Area of specialisation Corporate strategic development,
Fast growth entrepreneurship,
Owner Managers in the economy
Faculty / key office Director, New Ventures Programme, Auckland University,
Director Business Development Centre, Otago,
Chairman, Sinfonia Orchestra
Education MA (Oxford)
DipArch (London)
MPhil (Auckland)

International teaching and industry experience

He came to New Zealand on a sales mission which ended with him being recruited to head a University based consulting unit at Otago. With a team of 10 and many MBA holders, he was dedicated full time to "added value export led growth". Thirteen years later, he was recruited to head New Venture programmes at Auckland Graduate School of Business, before returning to teach at Otago.

Richard's Sloan Fellowship year at London Business School was dedicated to the study of Corporates in International Markets. He returned there later to teach the MBA and Sloan classes. While at the Business School, he started a firm "parallel exporting" laboratory chemicals and equipment into New Zealand. He quickly learned the basic skills – documentation, hedging, exchange rates, letters of credit, engaging agencies and so on.
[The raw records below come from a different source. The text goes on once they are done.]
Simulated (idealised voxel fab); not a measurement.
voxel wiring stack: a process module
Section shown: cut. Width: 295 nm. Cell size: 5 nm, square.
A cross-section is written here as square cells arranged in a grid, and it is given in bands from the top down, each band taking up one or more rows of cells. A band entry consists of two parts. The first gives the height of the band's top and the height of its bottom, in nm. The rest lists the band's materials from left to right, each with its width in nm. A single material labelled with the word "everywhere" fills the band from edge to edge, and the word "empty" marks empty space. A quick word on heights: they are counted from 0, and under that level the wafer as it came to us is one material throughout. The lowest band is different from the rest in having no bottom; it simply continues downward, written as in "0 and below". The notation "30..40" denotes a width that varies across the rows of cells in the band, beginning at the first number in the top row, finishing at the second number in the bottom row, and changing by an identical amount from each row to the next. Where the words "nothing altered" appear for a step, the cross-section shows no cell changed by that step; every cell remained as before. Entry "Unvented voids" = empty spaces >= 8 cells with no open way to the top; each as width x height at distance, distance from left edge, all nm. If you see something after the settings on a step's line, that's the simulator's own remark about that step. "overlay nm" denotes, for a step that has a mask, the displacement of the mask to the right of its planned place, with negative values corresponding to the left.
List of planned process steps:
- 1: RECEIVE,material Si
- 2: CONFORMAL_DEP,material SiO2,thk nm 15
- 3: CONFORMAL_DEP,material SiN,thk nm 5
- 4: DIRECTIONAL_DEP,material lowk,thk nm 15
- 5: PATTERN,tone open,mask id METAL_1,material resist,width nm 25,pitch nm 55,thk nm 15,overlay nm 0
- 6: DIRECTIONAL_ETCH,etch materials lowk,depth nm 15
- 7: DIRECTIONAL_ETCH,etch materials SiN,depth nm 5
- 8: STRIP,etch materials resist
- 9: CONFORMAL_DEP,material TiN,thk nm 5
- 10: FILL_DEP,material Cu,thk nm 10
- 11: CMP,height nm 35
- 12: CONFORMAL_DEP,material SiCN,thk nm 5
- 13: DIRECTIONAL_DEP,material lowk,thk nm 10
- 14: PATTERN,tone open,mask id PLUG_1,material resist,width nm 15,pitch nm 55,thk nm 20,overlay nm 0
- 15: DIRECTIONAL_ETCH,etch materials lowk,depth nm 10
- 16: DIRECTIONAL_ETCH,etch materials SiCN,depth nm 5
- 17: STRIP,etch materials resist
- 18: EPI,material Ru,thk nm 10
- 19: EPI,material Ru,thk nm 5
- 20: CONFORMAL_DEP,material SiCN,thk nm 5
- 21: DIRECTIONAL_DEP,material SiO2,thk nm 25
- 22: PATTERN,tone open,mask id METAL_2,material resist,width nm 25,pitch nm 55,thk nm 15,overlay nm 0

Reasons Richard enjoys teaching in the MBA programme

To this Richard said, "We start our paper with questions, in a subject full of paradoxes. Firms have to learn to be two often mutually incompatible things, at the same time. We review case histories, go out to visit firms, get managers to tell us their stories, exchange experiences in the class and read literature on handling changes, and we all come up with our answers. Years later, ex-MBAs send me emails saying things like 'I never thought I had learned so much', 'what we did was so useful in my work' and 'are you there still?' We have a challenging but wonderful time on the MBA."

Global perspective

In the Strategic Planning for International Markets course, Richard will lead the class to study how the elephants can learn to dance.

"The set book used for the class was updated three years ago and only one of its ten chapters is dedicated to 'local or global' issues. It is the best source there is and it is already out of date! So we have to explore what is happening now, through the eyes of managers grappling today with the challenge of handling cultural, managerial, political, and social difference. New Zealand is a small player but here we rely on success in international markets. The question seeking to be answered in the class is 'How?'", said Richard.